REVIEW SUMMARY: Holy Unicorns, Batman! This novella, set in Charles Stross’ Laundry universe, will leave you sleeping with one eye open anytime a young girl mentions a penchant for the mythical horned beast.
BRIEF SUMMARY: What agent Bob Howard hopes to be a bogus assignment fueled by surviving death-bed letters written by H.P. Lovecraft, turns out to be a true eldritch nightmare. The mythical one-horned horse and its magical connotations are pushed through a Lovecraftian meat grinder with results both comical and frightening.
PROS: Stross channels Lovecraft masterfully; story is short enough to be read in one long sitting while not skimping on plot; works well as an introduction to the Laundry universe; balances wry humor with suspenseful elements.
CONS: Those familiar with Bob Howard and his adventures may find themselves skimming past introductory material, despite its brevity; in-jokes abound that will not have the same impact for new readers.
BOTTOM LINE: This is not my first experience with the writing of Charles Stross, but was my first foray into the world of his Laundry novels. I was encouraged to read the novella after seeing mentions of it on Hugo nominations lists and wanted to read it for consideration as I compile my own list. Given Stross’ ability to channel Lovecraft so well, it is a strong contender for a nomination. This is fun, funny and chock-full of the rich horror atmosphere that has helped the stories of H.P. Lovecraft remain popular to this day.

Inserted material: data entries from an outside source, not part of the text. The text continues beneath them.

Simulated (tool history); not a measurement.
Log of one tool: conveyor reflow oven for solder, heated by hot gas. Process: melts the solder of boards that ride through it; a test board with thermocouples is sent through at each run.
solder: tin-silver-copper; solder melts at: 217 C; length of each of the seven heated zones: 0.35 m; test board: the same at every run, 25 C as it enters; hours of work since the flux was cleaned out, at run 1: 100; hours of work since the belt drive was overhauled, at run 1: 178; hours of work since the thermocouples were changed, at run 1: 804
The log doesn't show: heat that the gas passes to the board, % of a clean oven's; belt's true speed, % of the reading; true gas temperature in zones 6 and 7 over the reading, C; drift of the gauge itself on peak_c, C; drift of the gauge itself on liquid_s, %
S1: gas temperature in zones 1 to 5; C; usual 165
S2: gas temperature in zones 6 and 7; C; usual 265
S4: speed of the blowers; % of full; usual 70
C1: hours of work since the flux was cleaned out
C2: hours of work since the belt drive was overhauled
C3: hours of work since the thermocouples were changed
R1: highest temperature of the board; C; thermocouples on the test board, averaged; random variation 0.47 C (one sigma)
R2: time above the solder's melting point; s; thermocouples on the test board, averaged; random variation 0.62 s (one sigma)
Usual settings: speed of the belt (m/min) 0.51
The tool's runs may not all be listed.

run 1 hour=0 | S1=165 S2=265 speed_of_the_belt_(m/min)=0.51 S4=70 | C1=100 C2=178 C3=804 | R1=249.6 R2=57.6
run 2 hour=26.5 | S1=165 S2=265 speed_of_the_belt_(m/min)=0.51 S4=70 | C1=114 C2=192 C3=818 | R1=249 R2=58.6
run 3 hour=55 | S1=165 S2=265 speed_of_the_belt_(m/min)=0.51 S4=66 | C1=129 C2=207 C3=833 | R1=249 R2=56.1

“…it’s probably safe to tell you that my name’s Bob Howard…and I work for a secret government agency known to its inmates as the Laundry.”
Bob’s employer is a little known wing of the British Intelligence Service, dealing with occult threats as they arise in the best, most efficient and hopefully most quiet manner possible. After all, the common man (woman and child) doesn’t want to know about things that go bump in the night. Most especially if those things are the stuff of sugar and spice fantasy that turn out to be anything but sweet or innocent.
This novella, published in 2013 on Tor.com, sees Bob Howard hustled off to the quaint British countryside to deal with a reported unicorn infestation. Oh, the images that conjures up, right? And oh how wrong those images are. As part of his assignment, Howard is given a dossier containing the death-bed confessional letters of H.P. Lovecraft to Robert Bloch which he reads on the train ride to the epicenter of occult activity. It is with these letters, and the humorous way these letters effect Howard’s telling of the tale, that Stross demonstrates just how great a grasp he has on the work of H.P. Lovecraft.
“There are bits of the True Knowledge scattered throughout HPL’s oeuvre like corn kernels in a turd.”
Through Bob Howard’s narration of events, Stross pokes good-natured fun at the verbosity of that Lovecraftian style of writing, a style that can be quite affecting if you can resist the urge to scream “get to the point already”.
As the reality of what is occurring comes home to the reader, Stross inserts various memos from the Ministry of Defense that paint a picture of the efforts from mid-1940 up through the recent present of these creatures to enact their diabolical plans. I won’t say anything more about the specifics of the story elements as this was a very entertaining read and as such is one that I want everyone else to read.
I would be interested in reading comments from those who have read other Laundry stories. It was obvious to me throughout the reading of Equoid that there were series in-jokes and references that I was missing, some of which may simply be British language uses that I am not familiar with. None of that takes away from the story in any way, instead the presence of these elements make the story richer and exist as an integrated method of encouraging more exploration of the character and his employer through additional reading. Am I right here or am I reading more into the story than is actually there?
It could be easy to be dismissive of a story that is part of a greater series, especially when it comes to discussing award-worthy fiction. In looking at Equoid, the story works in part because it tells a complete tale in a satisfying manner and introduces readers to an engaging character in an interesting setting. A closer look reveals a skillful weaving of an old-style of storytelling with a contemporary style in a way that is very fluid. Stross does so with humor while not distracting from the tension and suspense of the narrative. It is apparent that Stross has an affection for his subject manner which results in the reader getting maximum value out the novella-length tale.
The illustration that accompanies this story is a painting from Spectrum and Chesley award-winning artist David Palumbo. David is the son of artist Julie Bell and step-son of artist Boris Vallejo. Talk about a talented family! His painting for Equoid is based on the narrative and the creepy nature of the painting takes on more significance as certain facts are unveiled.